# Implementation of RLS-based Adaptive Filterson nVIDIA GeForce Graphics Processing Unit

| 著者                | Hirano Akihiro, Nakayama Kenji   |  |  |  |
|-------------------|----------------------------------|--|--|--|
| journal or        | 第26回信号処理シンポジウム講演論文集 = Proc.      |  |  |  |
| publication title | of 25th SIP Symposium            |  |  |  |
| number            | 2011                             |  |  |  |
| page range        | 477-481                          |  |  |  |
| year              | 2011-01-01                       |  |  |  |
| URL               | http://hdl.handle.net/2297/35266 |  |  |  |

### Implementation of RLS-based Adaptive Filters on nVIDIA GeForce Graphics Processing Unit

Akihiro HIRANO

Kenji Nakayama

Kanazawa University

**Abstract** This paper presents efficient implementation of RLS-based adaptive filters with a large number of taps on nVIDIA GeForce graphics processing unit (GPU) and CUDA software development environment. Modification of the order and the combination of calculations reduces the number of accesses to slow off-chip memory. Assigning tasks into multiple threads also takes memory access order into account. For a 4096-tap case, a GPU program is almost three times faster than a CPU program.

#### 1 Introduction

Echo cancellers are used to reduce echoes in a wide range of applications, such as teleconference systems and hands-free telephones. As adaptation algorithms used in echo cancellers, least mean square (LMS) family algorithms[1], [2] are widely used because of their low computational complexity. However, the convergence speed of the LMS algorithms is slow for colored signals such as speech signals.

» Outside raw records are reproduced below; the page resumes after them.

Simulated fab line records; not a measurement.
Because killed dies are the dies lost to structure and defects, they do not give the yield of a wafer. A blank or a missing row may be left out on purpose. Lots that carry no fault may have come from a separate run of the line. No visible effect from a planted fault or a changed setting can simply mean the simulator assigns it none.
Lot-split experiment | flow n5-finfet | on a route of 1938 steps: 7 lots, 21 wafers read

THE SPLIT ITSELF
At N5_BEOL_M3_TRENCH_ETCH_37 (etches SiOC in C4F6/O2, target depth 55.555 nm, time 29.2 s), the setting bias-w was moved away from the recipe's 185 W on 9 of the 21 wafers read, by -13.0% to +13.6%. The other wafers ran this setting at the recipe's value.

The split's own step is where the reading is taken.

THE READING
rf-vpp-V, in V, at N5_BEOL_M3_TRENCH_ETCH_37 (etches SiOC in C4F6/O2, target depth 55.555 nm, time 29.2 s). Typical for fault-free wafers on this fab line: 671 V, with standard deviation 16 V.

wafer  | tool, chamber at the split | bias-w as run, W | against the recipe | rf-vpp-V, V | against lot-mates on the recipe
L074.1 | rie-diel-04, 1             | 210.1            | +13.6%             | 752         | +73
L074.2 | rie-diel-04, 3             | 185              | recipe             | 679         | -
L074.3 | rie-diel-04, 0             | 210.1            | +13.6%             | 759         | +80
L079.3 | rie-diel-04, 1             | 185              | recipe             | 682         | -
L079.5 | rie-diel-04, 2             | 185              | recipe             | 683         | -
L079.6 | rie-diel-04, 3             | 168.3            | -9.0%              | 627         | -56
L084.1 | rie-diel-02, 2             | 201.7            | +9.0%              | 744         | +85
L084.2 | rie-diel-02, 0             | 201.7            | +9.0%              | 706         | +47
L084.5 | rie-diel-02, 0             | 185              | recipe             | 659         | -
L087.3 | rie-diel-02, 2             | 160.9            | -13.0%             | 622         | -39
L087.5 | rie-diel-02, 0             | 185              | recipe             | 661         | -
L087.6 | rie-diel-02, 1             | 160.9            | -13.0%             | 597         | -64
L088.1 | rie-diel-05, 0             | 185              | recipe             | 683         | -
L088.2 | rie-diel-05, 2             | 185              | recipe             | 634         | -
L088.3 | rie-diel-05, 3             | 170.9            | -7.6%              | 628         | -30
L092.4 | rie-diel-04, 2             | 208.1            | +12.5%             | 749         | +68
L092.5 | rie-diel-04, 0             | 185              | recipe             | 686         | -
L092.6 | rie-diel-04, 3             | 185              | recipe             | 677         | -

As a candidate of a fast convergence algorithm, a recursive least squares (RLS) algorithm[3] is well known. The drawback of the RLS algorithm is its huge amount of computation which is proportional to the square of the filter length. For acoustic echo cancellers (AEC's), the number of taps is from several hundreds to several thousands. Therefore, using the RLS algorithm in realtime AEC's is extremely difficult.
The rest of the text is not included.